Going against the crowd

Temple Bar takes a contrarian approach, and sees little value in a number of areas of the market that are currently popular with dividend investors. For example, in its latest annual report, the trust said of utilities:

“We believe investors have been attracted to the high dividend yields of utilities. However, these dividends are typically financed partially out of debt rather than cashflow and, therefore, in our view, are not as attractive as they initially appear. Utilities remain highly capital intensive companies continually at risk of political intervention and these dividends may prove less secure than investors believe”.

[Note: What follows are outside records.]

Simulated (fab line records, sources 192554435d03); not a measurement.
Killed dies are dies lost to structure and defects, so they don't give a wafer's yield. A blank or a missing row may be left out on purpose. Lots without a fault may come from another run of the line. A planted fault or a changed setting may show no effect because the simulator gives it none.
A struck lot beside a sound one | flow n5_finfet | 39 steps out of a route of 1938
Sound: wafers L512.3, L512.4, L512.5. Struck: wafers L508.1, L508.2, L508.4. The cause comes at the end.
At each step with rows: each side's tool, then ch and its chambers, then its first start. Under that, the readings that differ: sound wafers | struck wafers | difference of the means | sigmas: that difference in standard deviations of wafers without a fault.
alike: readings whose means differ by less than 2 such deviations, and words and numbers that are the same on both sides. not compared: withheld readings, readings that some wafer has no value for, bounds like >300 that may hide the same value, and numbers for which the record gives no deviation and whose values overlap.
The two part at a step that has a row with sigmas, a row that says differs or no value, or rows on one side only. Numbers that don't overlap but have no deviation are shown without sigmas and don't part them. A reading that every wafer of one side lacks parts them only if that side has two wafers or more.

Another swathe of popular dividend stocks — “quality businesses” — are also currently off the menu for Temple Bar:

“Many of these companies are found in consumer facing sectors such as food, drink, tobacco, personal care and household products. After many years of strong performance, this group of companies is priced as highly as it has been for decades, yet it is questionable whether its future is as bright as its past”.

With so many popular dividend areas of the market rejected, it’s perhaps not surprising that Temple Bar’s contrarian approach — where value can often take some time to emerge — has led the trust to see an opportunity in banks.


HSBC’s shares reached a post-financial-crisis high of pushing £8 in 2013. But they’ve been nearer £6 since, as penalties for past misdeeds have rumbled on, new scandals have surfaced and fears about China’s economy have weighed on sentiment.

As a result of the depressed share price, the dividend yield is high — 5.4% forecast for this year, rising to 5.6% next year. The dividend is covered a reasonable 1.6 times by forecast earnings. HSBC could do with getting its costs down — it’s taking steps to do so — and could offer good value today for long-term investors.


Temple Bar has been invested in Lloyds since before the company’s resumption of dividends, noting shortly before the restart that the Black Horse “moves ever closer to paying a dividend. Once reinstated, this could grow quickly and it is conceivable that the company will have a 5% yield … within two years”.

Lloyds’ shares have lately been making new post-financial-crisis highs. However, investors today could still get Temple Bar’s hoped-for 5% yield within two years on a small pull-back in the shares or a modest upgrade to the analyst consensus forecast. As things stand, the consensus gives a 3.2% yield this year, rising to 4.8% next year.


Royal Bank of Scotland is behind Lloyds in its recuperation from the financial crisis by perhaps a year or two. RBS may or may not be able to resume dividends this year, and not all analysts are optimistic for 2016. As a result, there’s a lowly 1.5% yield forecast for 2016 — covered a whopping 4.7 times by forecast earnings, compared with Lloyds’ 1.9 times and HSBC’s 1.6 times.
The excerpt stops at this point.